Thursday was the deadline for submission of petitions to run for the board. Three challengers did so: Angela Clizbe, Anne Cassidy and Brian J. Miller Sr.

Of the three seats up for election this year, the only incumbent board member running is Robert Curtis, also the board’s president. Board members Scott Miller and Leslie Buggeln-Bosworth are not seeking re-election

Last year, board incumbents Russ Martin and Joanne Freeman were trounced by three candidates supported by Johnstown’s teachers union, part of a movement to shift the direction of the board away from the leadership of Curtis and fiscal conservatives. Curtis has served as school board president for three consecutive terms but was challenged in his last bid for president by board member Ron Beck, a retired teacher. Beck, who was overwhelmingly elected to the board in 2009, was instrumental last year in recruiting candidates to oust incumbents.

Beck could not be reached Thursday for comment about the new batch of candidates.

Scott Miller, who has served two three-year terms, said he wasn’t worried about not being re-elected when he chose not to run again. He said he’s very busy serving as the president of Johnstown’s baseball Little League and as vice president of the football Little League. He said that he’s enjoyed serving on the school board but he no longer has the time to devote to it.

“That’s not to say I would never run again. I might come back,” he said.

Buggeln-Bosworth, also a retired teacher, said it was time for her to leave.

“Six years is enough,” she said.

Curtis, who has been on the board for six consecutive years and also served a previous three-year term, said he likes serving on the school board and wants to continue. He said he’ll also seek another term as board president “if he has the majority” support to win.

“With Kathy [Sullivan] retiring and us having a new superintendent coming in, I’d like to help that person get his or her feet on the ground and have as smooth a transition as possible. I also think serving on the board is very rewarding,” he said.

Brian J. Miller Sr., who served one prior term on the board, said his primary reason for running is opposition to higher taxes.

“I don’t want to support higher and higher taxes. I want to see if we can cut in other areas besides personnel before we add more taxes,” he said.

He is married to one of Johnstown’s high school secretaries.

Angela Clizbe said she doesn’t like higher taxes either, but she has two children who attend the district schools and she’s concerned about maintaining the quality of Johnstown’s education.

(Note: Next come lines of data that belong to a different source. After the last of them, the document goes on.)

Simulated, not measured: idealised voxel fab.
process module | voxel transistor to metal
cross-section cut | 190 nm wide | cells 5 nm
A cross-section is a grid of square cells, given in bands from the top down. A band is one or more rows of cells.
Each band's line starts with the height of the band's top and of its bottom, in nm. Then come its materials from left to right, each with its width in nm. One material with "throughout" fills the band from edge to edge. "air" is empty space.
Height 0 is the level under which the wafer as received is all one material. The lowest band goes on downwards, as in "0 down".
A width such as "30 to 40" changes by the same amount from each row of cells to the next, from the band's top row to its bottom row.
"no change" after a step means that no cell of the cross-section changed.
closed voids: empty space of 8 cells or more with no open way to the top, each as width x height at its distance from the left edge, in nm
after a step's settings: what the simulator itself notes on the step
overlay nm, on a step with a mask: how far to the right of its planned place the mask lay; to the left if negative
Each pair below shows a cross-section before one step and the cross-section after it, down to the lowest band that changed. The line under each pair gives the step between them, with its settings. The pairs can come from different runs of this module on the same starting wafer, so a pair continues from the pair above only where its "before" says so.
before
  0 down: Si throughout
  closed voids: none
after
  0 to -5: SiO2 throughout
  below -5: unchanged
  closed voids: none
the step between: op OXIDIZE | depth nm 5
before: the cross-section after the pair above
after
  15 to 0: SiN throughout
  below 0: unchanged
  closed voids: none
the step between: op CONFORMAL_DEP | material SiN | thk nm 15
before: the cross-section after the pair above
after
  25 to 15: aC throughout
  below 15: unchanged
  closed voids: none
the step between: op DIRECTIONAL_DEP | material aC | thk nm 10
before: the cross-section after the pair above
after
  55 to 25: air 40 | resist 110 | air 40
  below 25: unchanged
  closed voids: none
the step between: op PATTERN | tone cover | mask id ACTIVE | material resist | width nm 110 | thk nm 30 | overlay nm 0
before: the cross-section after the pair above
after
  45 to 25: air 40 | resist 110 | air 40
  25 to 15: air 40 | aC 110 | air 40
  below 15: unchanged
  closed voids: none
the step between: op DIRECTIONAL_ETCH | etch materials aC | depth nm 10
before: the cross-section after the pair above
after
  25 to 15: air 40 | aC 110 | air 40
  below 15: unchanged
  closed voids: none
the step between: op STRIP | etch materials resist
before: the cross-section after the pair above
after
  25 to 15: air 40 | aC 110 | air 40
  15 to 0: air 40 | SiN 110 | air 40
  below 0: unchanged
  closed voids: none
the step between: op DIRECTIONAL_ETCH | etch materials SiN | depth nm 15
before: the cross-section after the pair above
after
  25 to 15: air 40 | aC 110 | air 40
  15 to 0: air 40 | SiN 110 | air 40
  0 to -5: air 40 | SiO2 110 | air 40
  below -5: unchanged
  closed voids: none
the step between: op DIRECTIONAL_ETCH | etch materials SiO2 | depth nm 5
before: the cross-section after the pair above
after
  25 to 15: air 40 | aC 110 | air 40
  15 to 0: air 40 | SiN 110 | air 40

She is married to a high school English teacher in the Greater Amsterdam School District.

She said she was encouraged to run by several members of the school board, including Curtis.

“I’m a taxpayer and my husband is a teacher, so I think I can give perspectives from different angles,” she said.

Cassidy did not return phone calls seeking comment Thursday.

One of the major issues in last year’s school board election was the district’s ongoing negotiations for a new teachers contract. The district’s labor contract with the Johnstown Teachers Association expired in 2008, but state law mandates that all of its provisions remain in place until a new deal is reached. For the past three years, Johnstown’s teachers have worked under the rules of the old contract, which include 26 annual teacher step raises, which vary in size according to how many years a teacher has worked at the district. The approximate average step raise in Johnstown is 3 percent.

The majority of the school board desires to eliminate the step raises, which has been among the major bones of contention over the past three years of negotiations.

Curtis said he believes the school board and the teachers union are very close to an agreement, and he expects that the sitting board will vote on its approval before any new members are elected.